Being a Man
Harvey Mansfield ponders the male of the species.
Apr 10, 2006, Vol. 11, No. 28 • By CHRISTINA HOFF SOMMERS
Mansfield's amusing, refreshing, and outrageous observations must already be causing distress for his Harvard colleagues. But many readers will be grateful to him for his candor and bravado. Today, when scholars acknowledge sex differences, they do it timorously. They follow every assertion of difference with a list of exceptions, qualifications, and caveats. Into this world strides Professor Mansfield, loaded for bear, and lethally armed with all the powerful stereotypes thought to be banished from bien pensant society. And he deploys them without apology in shocker after shocker:
[Women] shun risk more than men and they perceive risk more readily; they fear spiders. . . .
Women seem to desire more than men to make a nest and to take responsibility for making it. To do this, they sometimes need the help of their men, and they nag them responsibly and more or less charmingly according to their skill. . . .
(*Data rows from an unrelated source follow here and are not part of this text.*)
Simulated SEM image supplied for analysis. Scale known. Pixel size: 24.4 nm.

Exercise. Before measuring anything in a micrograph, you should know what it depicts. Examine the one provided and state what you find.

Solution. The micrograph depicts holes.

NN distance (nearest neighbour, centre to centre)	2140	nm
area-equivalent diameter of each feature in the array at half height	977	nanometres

In my experience, it is difficult for a man who is attracted to a woman not to find her cute, rather than intimidating, when she gets angry.
Mansfield reminds us that philosophers and poets were worried about manliness long before contemporary feminists began to anguish over it. He presents a magisterial survey of the role played by manliness in the thought of the great philosophers.
From the Greeks to Thomas Hobbes and Friedrich Nietzsche, philosophers have extolled or deplored manliness--but mostly they looked for ways to control it. No one, says Mansfield, understood the vices and virtues of manliness better than Aristotle and Plato. They gave it its due while "remaining wary of its dangers."
Unfortunately, few modern philosophers have followed their example. The ancients well understood that too much--or too little--manliness is a bad thing. Too much is dangerous, but too little is fatal to a society's prospects for greatness--or even for its survival. Modern philosophers err on the side of wariness and suspicion and, according to Mansfield, "the entire project of modernity can be understood as a project to keep manliness unemployed."
The entire project of modernity? This says, in effect, that modern philosophy has been engaged in making wimps out of men. As Mansfield sees it, since the dawn of the modern era, philosophers have conspired against manly thumos. Hobbes, for example, ignored the higher forms of heroic and philosophical manliness: He reduced it to a simple aggressive drive that leads to a "war of all against all." It had to be broken--not accommodated--by handing over power and rights to an absolute sovereign.
Hobbes placed self-preservation at the center of his theory. But, says Mansfield, manly men do not merely want to survive: They seek glory for themselves and their causes. For Mansfield, Hobbes is the extreme--but still typical--example of modern philosophers' disdain for manliness: "Liberalism is unmanly in setting down self-preservation as the end of man, as do Hobbes and John Locke."
Mansfield himself does not mind being a loner. For years, he has fought a forlorn battle at Harvard in defense of high standards. He was the only member of the faculty to vote against establishing a women's studies major. All the same, one would have expected him to find a few defenders of manliness somewhere in the annals of modern philosophy. But he does not cite any. With the possible exceptions of Baruch Spinoza and Edmund Burke, he complains that philosophers of modernity just don't get it when it comes to understanding and valuing male spiritedness: "Modern thinking does not want to cooperate with manliness, and does not care for thumos."
In place of the heroic, but rationally controlled, conception of manliness offered us by the ancients, modern thinkers give us a pallid, cautious, risk-averse bourgeois manliness--a world of Babbitts, rather than Achilles.
But this perspective is badly skewed. Surely Mansfield would not deny that the "bourgeois" male denizens of modernity have been responsible for some of the most prodigious displays of genius in art, literature, and music. They invented science, the free market, and liberal government, and they refined the art of war, magnifying its lethality a thousandfold. It would appear that Mansfield systematically underestimates the manliness of modern man, and of philosophers like Hobbes, Locke, Francis Bacon, and René Descartes who helped create him.
His discussion of Nietzsche's powerful influence on contemporary feminism shows Mansfield at his philosophical best and manly worst. Here, more than elsewhere, Mansfield dazzles us with the aptness of his insights, while being recklessly inattentive to nuance, exceptions, and complexity. He has no doubts about Nietzsche's manliness. He sets up a dramatic contrast between the manly ideal favored by Plato and Aristotle and the unrestrained masculinity promoted by Nietzsche.